If you’d like to register your name in opposition to the United States keeping American troops in Afghanistan, fighting, dying and killing, please sign this petition I created at Credo. Here’s the text:

It’s long past time to end America’s longest war and bring all our troops home now from Afghanistan.
Why is this important?

Almost 5 years ago, I resigned from the State Department over America’s failing war in Afghanistan. As a veteran of the Iraq War, I failed to see either the value or the worth in continuing to risk America’s blood and treasure on continuing America’s longest war. Today, after President Obama announced this week that nearly 10,000 troops will remain in Afghanistan next year and many won’t be home until 2017, I am left with the exact same feeling.

It’s long past time to say enough is enough. It’s time to bring all our troops home, now.
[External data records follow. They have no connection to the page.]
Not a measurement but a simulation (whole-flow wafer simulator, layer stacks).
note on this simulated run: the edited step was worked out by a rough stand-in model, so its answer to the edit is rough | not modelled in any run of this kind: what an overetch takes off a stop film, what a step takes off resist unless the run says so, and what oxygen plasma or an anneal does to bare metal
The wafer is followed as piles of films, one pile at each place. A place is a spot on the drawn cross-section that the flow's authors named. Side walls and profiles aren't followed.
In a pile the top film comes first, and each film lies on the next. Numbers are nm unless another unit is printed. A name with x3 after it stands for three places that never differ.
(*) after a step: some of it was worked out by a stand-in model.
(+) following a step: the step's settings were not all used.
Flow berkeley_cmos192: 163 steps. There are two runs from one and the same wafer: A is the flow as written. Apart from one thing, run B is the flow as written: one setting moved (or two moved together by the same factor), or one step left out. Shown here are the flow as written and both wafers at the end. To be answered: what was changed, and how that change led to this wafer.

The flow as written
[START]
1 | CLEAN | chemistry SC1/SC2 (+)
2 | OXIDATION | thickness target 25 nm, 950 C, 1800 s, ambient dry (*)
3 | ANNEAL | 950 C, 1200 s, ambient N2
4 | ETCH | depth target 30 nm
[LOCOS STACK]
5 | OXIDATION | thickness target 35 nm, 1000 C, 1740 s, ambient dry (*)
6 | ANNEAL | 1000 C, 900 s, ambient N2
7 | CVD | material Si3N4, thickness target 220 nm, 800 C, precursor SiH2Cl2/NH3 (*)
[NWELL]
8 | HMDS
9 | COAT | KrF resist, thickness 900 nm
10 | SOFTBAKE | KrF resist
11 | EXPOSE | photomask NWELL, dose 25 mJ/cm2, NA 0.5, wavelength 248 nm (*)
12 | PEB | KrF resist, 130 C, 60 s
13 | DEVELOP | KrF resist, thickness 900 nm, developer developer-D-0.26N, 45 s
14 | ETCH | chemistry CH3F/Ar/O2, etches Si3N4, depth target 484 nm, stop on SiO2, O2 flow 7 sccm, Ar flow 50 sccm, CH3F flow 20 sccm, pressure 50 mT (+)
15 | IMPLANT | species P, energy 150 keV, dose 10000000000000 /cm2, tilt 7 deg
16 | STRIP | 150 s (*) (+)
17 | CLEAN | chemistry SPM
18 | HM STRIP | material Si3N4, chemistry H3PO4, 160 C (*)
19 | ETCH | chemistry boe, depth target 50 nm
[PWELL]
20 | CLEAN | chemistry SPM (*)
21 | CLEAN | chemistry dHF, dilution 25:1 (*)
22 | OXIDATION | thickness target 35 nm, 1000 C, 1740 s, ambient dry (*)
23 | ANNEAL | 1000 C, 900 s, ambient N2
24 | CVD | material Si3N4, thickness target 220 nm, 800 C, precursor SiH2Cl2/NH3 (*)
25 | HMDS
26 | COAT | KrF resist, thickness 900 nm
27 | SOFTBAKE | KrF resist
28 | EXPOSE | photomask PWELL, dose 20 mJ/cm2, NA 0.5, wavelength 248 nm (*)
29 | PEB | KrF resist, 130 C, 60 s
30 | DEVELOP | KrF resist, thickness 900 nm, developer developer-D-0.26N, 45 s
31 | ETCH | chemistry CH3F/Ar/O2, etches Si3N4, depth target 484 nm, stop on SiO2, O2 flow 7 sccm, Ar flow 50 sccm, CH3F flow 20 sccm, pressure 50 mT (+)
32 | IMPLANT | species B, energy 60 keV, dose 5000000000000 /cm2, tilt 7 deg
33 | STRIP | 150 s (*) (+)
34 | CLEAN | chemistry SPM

By continuing the war for more than two more years, these plans ignore the simple truth that there is no military solution to the challenges that remain in Afghanistan. There is nothing that 10,000 troops will do in two years that 100,000 could not do in the past 13. And while we are particularly concerned about the fate of women and girls in Afghanistan, there is no indication that a continued U.S. occupation would make a positive outcome for women possible.

The U.S. war in Afghanistan, now in its 13th year, has cost our nation dearly. More than 2,300 Americans – over 1,600 alone since I resigned in 2009 – and tens of thousands of Afghans have lost their lives. Many, many more have been wounded and will bear the scars of battle for decades to come. Like the Iraq War, Afghanistan has been financed on our nation’s credit card, adding nearly $800 billion to our debt, with billions more to come. And yet the war is not yet over.

The U.S. intervened in Afghanistan after the attacks on September 11. Al Qaeda’s leadership was driven from Afghanistan more than a decade ago, and Osama bin Laden has been dead for more than three years. Yet the war drags on. Our men and women in uniform have done everything asked of them, and now they deserve to come home. As President Obama has said himself, a lasting solution to nearly four decades of conflict in Afghanistan will depend on Afghans and their neighbors reaching political settlement, not U.S. military personnel.

While the President has once again pledged to continue winding down the war, there is no reason to wait two-and-a-half more years for an end that can come in a matter of weeks. Americans have made it clear time and time again that they want our troops to come home, now. But Washington is full of voices that want to keep fighting for years to come. After the President’s announcement, Senators John McCain, Lindsey Graham, and Kelly Ayotte, decried the President’s plan as a ‘monumental mistake’ for refusing to keep the war going, bemoaning the President’s ‘arbitrary date.’ For some, even 15 years of war in Afghanistan isn’t enough.

We have to answer back and say enough is enough. If progressives don’t stand up and demand we bring our troops home now, no one will. Together, we can stand up and say that two more years of war is two years too many.

Join me in telling President Obama to end the war in Afghanistan, now.